I am working in a 3-level hierarchical model, which uses the offset technique described in here and the structure of DataBozo
The model looks like this:
It seems that I am having issues with the sampler getting stuck in some areas. I wonder if the problem could lie on either 1. the size of the problem (which contains information about 400.000 observations), or 2. the parametrization of the standard deviation across every level of the hierarchy (which I am not taking into account in the model).
The model parametarizes the mean of the slope (m) and intercept (b) at every level J with information of the level J-1. Would you suggest to make the standard deviation of every slope (m) and intercept (b) at the level J to be dependent on the standard deviation of every slope and intercept of the level J-1? If so, what would be the best way to implement this? thanks!
These are the results of the trace-plot. This might give a better idea of the problems observed.
- You shouldn’t initialize the NUTS sampler yourself - it will turn off the tuning during the initialization.
Could you try:
trace = pm.sample(1000, tune=2000)
Uniform prior for
sigma is usually not a good idea - HalfNormal are usually better choice.
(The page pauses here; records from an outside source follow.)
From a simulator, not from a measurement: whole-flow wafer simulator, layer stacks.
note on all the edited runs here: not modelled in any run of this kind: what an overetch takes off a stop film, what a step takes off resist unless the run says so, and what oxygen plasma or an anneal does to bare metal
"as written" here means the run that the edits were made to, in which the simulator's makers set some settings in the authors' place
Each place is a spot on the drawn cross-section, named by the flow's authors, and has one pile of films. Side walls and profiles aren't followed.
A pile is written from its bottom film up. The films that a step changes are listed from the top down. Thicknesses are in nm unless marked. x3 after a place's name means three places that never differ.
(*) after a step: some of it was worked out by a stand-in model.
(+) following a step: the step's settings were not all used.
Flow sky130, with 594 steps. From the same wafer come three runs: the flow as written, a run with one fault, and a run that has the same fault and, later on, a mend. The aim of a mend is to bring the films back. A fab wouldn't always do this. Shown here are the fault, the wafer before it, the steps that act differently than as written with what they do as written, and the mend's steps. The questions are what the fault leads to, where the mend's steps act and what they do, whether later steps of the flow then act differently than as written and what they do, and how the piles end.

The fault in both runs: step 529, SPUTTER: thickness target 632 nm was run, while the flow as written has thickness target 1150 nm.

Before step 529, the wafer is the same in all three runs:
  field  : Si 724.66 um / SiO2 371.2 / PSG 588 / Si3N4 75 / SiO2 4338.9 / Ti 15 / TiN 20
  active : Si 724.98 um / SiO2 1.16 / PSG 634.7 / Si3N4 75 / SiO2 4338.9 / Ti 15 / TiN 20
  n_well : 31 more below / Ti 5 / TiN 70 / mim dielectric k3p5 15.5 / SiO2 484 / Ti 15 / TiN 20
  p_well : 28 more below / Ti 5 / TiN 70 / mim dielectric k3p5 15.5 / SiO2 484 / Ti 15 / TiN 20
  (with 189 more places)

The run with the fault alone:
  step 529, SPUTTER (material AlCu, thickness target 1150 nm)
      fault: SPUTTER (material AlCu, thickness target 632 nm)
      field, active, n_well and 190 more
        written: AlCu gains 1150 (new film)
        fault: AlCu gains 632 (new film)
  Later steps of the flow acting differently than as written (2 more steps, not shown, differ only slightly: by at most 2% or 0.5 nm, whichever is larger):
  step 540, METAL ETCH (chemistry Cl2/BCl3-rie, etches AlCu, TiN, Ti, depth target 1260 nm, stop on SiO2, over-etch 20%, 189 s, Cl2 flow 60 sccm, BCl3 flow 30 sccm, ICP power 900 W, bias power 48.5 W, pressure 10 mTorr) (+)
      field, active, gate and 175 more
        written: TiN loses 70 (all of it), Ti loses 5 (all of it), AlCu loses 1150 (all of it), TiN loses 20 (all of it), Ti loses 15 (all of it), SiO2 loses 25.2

You might also want to experiment with different parameterization of design matrix, see eg: https://github.com/junpenglao/GLMM-in-Python/blob/master/Playground.py#L33-L40
Thanks for the tips. I am implementing 1 and 2 for now. I will post the results when ready. In the mean time, What is your opinion about making the sigmas also follow a hierarchical structure? I wonder if this could also help to shrink the deviation of every sub-group to the deviation of the parent group.
In my experience, you often dont have enough information to estimate hierarchical sigma. I remember there is a blog post from Andrew Gelman on the difficulty of estimating population variance (in real life you almost never have enough groups to do that), but I cannot find the blog post right now. I did find these might be related:
Actually a search found more result:
I guess I need to catch up on my reading…
This is an area where the Horseshoe prior can serve as a good default. We covered the topic in “Default Bayesian analysis with global-local shrinkage priors”.
Oddly, the Stan wiki on this topic only mentions the Horseshoe briefly in passing, and—when it does—links to a paper that doesn’t really address its utility as a default prior.
So here are the results. It seems the sampler gets stuck after tuning 2000 and running about 5000 samples. @junpenglao I wonder if this would this be an issue with the parameterization, the random seed or the max_tree depth?
@brandonwillard thanks for the input on the Horshoe pior. Let me do a few more experiments in the meantime with the parameterization in pymc3
most likely it is still issue with the model parameterization.